India’s Olympic champion Neeraj Chopra was scheduled to travel to South Africa for a three-month off-season training camp on Sunday (today) but Omicron forced Athletics Federation of India (AFI) to scrap the plan. AFI immediately shifted its focus from South Africa and decided to send Chopra to the United States for a 90-day training stint.

The interesting thing is that AFI sent proposal to the Sports Authority of India (SAI) that it wanted to send Chopra to the US and its proposal was approved inside four hours. A budget of 3.8 million Indian rupees has been approved for Chopra’s training.

But his close friend Arshad, who finished fifth in the Tokyo Olympics, may face a different fate as the government here does not take such a prompt decision for a sports hero’s training purposes as SAI has taken for Chopra, who took the world by storm by winning Olympic gold in Tokyo this year.

“Yes, that’s the problem. A new variant has been found in South Africa and we are assessing the situation,” Athletics Federation of Pakistan (AFP) chief Major General (retd) Mohammad Akram Sahi told ‘The News’ in an interaction.

“We are making arrangements for sending Arshad and Yasir to South Africa. We are making visas arrangements and one of our officials is undertaking the whole process. But if there are restrictions due to Omicron then certainly we will have to shift our focus somewhere else,” said Sahi, also a former international athlete.

The AFP had also planned to send Arshad to Kazakhstan for six months training for Tokyo Olympics but that plan also could not be implemented because of the travel restrictions.

Through the assistance of the World Athletics coaching head South Africa has been chosen by the AFP as a training destination for Arshad and Yasir. England and Kazakhstan were the other options.

On domestic front, too, Arshad’s camp is yet to begin. “Soon we are going to hold a camp for him as time is slipping off our hands as we have a packed calendar ahead next year,” Sahi said.

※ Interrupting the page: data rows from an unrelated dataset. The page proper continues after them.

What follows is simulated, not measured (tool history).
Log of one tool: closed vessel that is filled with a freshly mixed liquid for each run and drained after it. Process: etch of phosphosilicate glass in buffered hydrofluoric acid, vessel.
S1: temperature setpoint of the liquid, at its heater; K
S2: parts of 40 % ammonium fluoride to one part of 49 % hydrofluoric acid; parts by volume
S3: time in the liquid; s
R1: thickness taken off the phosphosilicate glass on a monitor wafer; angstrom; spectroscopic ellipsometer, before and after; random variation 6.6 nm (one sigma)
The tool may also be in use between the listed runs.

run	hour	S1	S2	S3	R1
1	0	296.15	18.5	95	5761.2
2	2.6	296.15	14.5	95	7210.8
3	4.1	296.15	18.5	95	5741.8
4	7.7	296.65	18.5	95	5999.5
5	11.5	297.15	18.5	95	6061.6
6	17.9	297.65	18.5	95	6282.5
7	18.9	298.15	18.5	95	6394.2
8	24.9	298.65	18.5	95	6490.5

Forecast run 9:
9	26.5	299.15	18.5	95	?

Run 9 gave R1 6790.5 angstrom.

“The government has told us to hold camp. We are going to hold cross country trials on Sunday to pick athletes for South Asian Cross Country Championship and after that we plan a camp somewhere,” Sahi said.

Next year from July 15-22 World Athletics Championships will be held in the USA. It will be immediately followed by the Commonwealth Games which England will host in Brimingham from July 28 to August 8 and the Asian Games after 35 days gap in China in September.

In the last Asian Games held in Indonesia in 2018, Arshad snared a bronze, a medal which had come after long time in athletics.

When Arshad was contacted he said he has begun training on his own. “Yes, I have trained for a few days on my own. I will focus solely on my training,” said Arshad, the first Pakistani athlete who qualified for Olympics — with an 86.29 metre throw he managed in the 2019 Nepal South Asian Games.

He improved it, taking it to 86.38 metre in an event in Iran last April.

In Olympics he topped his group in the preliminaries but finished fifth in the final which still was considered a huge achievement.